There are two prominent motifs that run through Joni Mitchell’s iconic 1971 record Blue, an album that came out on this day some 49 years ago. The two profound themes are a perfect summation of Mitchell as a songwriter, firstly her intent to share herself more than ever before on this album and secondly to do it while using the often forgotten instrument the dulcimer.
Below, we’re revisiting an interview from the 1990s in which Mitchell opens up about these two themes and how they helped to craft one of the most beloved albums of all time.
It’s hard to imagine Joni Mitchell without her acoustic guitar in front of her. The image of Mitchell using the classic instrument to share her soul is so ubiquitous with her iconography that it is difficult to envisage her playing anything else.
However, Blue rests on one unusual instrument, the dulcimer. Mitchell picked up her first dulcimer in 1969 at the Big Sur Festival and instantly began playing it, though she admits speaking with Jeffrey Pepper Rodgers that she never really knew how to play one.
“I had never seen one played,” remembered Mitchell. “Traditionally it's picked with a quill, and it's a very delicate thing that sits across your knee. The only instrument I had ever had across my knee was a bongo drum, so when I started to play the dulcimer I beat it. I just slapped it with my hands.

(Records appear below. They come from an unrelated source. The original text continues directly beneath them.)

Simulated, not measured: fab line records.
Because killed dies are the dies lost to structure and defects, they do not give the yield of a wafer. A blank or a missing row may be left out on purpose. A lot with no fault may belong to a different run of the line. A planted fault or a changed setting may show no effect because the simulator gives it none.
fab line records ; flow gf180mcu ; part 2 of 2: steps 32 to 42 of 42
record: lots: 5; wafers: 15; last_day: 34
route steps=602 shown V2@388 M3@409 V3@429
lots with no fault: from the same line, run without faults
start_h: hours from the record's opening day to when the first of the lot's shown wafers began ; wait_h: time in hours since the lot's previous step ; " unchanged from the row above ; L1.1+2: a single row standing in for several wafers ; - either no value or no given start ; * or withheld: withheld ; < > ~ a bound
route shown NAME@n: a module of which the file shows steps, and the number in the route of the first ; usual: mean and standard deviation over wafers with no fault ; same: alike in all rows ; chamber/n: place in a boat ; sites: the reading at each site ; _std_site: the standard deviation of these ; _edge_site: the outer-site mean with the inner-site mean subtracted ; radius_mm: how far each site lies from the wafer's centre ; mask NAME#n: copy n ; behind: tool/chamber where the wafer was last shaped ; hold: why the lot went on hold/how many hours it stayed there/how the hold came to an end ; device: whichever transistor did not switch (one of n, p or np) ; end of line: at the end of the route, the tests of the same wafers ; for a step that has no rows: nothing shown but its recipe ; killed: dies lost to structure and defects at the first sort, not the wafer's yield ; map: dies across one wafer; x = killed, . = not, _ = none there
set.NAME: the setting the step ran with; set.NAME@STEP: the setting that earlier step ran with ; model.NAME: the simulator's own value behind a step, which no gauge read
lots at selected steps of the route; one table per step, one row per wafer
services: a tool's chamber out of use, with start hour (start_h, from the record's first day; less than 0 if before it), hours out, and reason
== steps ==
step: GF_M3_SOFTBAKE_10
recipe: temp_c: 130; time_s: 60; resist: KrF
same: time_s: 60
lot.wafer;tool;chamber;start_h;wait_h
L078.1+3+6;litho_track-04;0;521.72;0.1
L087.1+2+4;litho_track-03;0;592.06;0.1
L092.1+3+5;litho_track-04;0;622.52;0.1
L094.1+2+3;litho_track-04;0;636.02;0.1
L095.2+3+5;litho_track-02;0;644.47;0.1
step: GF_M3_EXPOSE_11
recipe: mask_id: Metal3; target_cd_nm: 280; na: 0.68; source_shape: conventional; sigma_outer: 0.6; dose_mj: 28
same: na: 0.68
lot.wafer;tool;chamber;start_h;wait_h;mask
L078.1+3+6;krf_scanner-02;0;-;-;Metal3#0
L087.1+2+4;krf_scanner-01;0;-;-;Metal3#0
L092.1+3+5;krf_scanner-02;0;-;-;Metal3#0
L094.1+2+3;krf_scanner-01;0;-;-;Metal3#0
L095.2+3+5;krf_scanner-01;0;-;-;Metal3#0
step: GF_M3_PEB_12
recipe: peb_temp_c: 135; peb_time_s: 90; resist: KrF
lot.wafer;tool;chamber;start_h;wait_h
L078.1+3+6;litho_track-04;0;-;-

“Anyway I bought it, and I took off to Europe carrying a flute and this dulcimer because it was very light for backpacking around Europe. I wrote most of Blue on it. Some of the album’s best songs were composed on the instrument including ‘A Case of You,’ ‘All I Want’ and ‘California’ and Mitchell’s connection to the instrument runs deeper still.
“I was craving a guitar so badly in Greece,” revealed Mitchell. “The junta had repressed the population at that time. They were not allowed public meetings; they were not allowed any kind of boisterous or colourful expression. The military was sitting on their souls, and even the poets had to move around.
“We found this floating poets' gathering place, and there was an apple crate of a guitar there that people played. I bought it off them for 50 bucks and sat in the Athens underground with transvestites and, you know, the underbelly running around - and it was like a romance. It was a terrible guitar, but I hadn't played one for so long, and I began slapping it because I had been slapping this dulcimer. That's when I noticed that my style had changed.”
Thinking a little further on the subject, Mitchell also suggested that some inspiration came from a little closer to home: “I saw a television show [recently] that I did the day after Woodstock, where Crosby, Nash, and Stills showed up. Stephen slapped his guitar, which is a kind of flamenco way of playing it, so I would have to cite Stephen Stills also as an influence in that department. But it was latent and not conscious.”
One thing that was conscious, however, was Mitchell’s desire to make Blue one of her most personal albums to date. The singer-songwriter had become well known for her anthemic songs and the weight of her musical construction but this album was about to reveal everything Joni Mitchell had to offer of herself.
At the time, making such a personal record was not the done thing. She tells Rodgers, “I was opened up. As a matter of fact, we had to close the doors and lock them while I recorded [Blue] because I was in a state of mind that in this culture would be called a nervous breakdown. In pockets of the Orient, it would be considered a shamanic conversion.”
Mitchell continued to shed light on the deeply personal moment of the record: “It begins with a sense of isolation and of not knowing anything, which is accompanied by a tremendous panic. Then clairvoyant qualities begin to come in, and you and the world become transparent, so if you're approached by a person, all their secrets are not closeted.”
The ‘Big Yellow Taxi’ singer continued: “It makes you see a lot of ugliness in people that you'd rather not know about, and you lie to yourself and say something nice about them to cover it up. It gets very confusing. In that state of mind, I was defenceless as a result, stripped down to a position of absolutely no capability of the normal pretension that people have to survive.”
It was a state of mind that even concerned some of her closest friends who were worried Mitchell was giving too much of herself to the audience. “I played it for Kris Kristofferson, who said, "God, Joan, save something of yourself." He was embarrassed by it. I think generally at first that people were embarrassed by it, that in a certain way it was shocking, especially in the pop arena.” It’s not an arena for truth in Mitchell’s eyes, “It's a phoney business, and people accept the phoniness of it. It's fluff, it's this week's flavour and it gets thrown out, and it isn't supposed to be anything really more than that.”
Blue though still remains something much more than that. Regardless of us being 49 years down the line and still happily proclaiming the record as one of the greatest ever made, Blue is a bastion of artistic expression. It shows what committing yourself to a singular vision and project can do, good and bad, and for that, it will always be a classic. It was something that Mitchell has taken with her throughout her life.
“By the time I made the next albums,” suggested Mitchell. “I had stabilised psychologically, I would say, to a degree where, like we all do, I had some defences. But that descent cracked me wide open, and I remain wide open to this day. I don't want to develop too many defences.”
The songs may be a little shaped by the weathers of time and the content may not feels as shockingly connective or emotive but one thing is for sure: we will still be speaking about Joni Mitchell’s Blue in another 50 years.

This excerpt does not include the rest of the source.